Routing Hinge Mortises
For when you end up hanging a new door in an existing frame and have to match the door’s hinge locations to the frame’s.
In most cases, carpenters buy doors that are prehung in their jambs with the hinges already in place. But sometimes, you end up hanging a new door in an existing frame and have to match the door’s hinge locations to the frame’s, or you find yourself hanging a door in a new frame on site. The old carpenters I learned from would have just chiseled out hinge mortises—and that can be fast if you have only one door to do, and if you have a sharp chisel. But if you have more than one door to hang, making a router jig doesn’t take long, and the results are as close to perfect as a carpenter needs to get.

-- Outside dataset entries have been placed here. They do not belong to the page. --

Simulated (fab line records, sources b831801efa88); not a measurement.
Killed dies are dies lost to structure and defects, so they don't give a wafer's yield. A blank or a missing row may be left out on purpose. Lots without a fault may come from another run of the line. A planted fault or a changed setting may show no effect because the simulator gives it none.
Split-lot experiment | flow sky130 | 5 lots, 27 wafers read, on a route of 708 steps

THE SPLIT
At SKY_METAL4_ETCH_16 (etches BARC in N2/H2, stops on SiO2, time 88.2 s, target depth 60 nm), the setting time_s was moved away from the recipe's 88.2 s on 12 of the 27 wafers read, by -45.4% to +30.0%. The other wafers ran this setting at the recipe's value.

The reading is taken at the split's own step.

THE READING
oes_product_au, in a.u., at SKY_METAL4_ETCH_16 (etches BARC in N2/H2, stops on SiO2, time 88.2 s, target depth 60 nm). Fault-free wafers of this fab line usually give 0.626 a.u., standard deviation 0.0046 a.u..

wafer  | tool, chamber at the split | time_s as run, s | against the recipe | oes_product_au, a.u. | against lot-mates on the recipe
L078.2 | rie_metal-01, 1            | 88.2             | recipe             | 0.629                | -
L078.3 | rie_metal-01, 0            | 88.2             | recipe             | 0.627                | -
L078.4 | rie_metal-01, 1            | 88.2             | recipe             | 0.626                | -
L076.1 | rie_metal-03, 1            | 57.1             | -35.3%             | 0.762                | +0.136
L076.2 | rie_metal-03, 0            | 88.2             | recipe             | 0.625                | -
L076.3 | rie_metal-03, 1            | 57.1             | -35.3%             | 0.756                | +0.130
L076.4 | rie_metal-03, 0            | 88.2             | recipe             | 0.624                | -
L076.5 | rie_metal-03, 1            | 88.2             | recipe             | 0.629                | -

Jigs are single purpose—they work with one router and one size bit to cut a specific size mortise. If I find myself on a job without a jig, I’ll sometimes freehand a hinge mortise or three with the router, cleaning up the edges with a chisel (it’s easier to cut a mortise to a consistent depth with a router than with a chisel). But that’s a last resort, because making a jig is pretty easy. In this case, the edge of the round router base is guided by three fences on the jig. Other routers with bases that aren’t a consistent distance from the bit can still work with a jig, though it’s tougher. For example, my Bosch laminate trimmer has a square base with one side closer to the bit than the other three, so I need to remember which sides of the base should contact the jig’s fences. You can also make jigs that work with guide collars or bearing-guided bits, but the approach shown here is simple and works with an inexpensive straight bit that you probably already have laying around. The one here is a 1⁄2-in. straight bit chosen to create a 1⁄4-in. radius at the corners to match the hinges.
The jig base used here is 1⁄2-in. plywood, but you could also use 3⁄8-in. or 3⁄4-in. stock. The base dimensions don’t need to be exact, but the length should be about twice the diameter of the router base plus the height of the hinge, and the width approximately that of the router base plus the width of the hinge mortise. The fences are made from scrap 1x stock.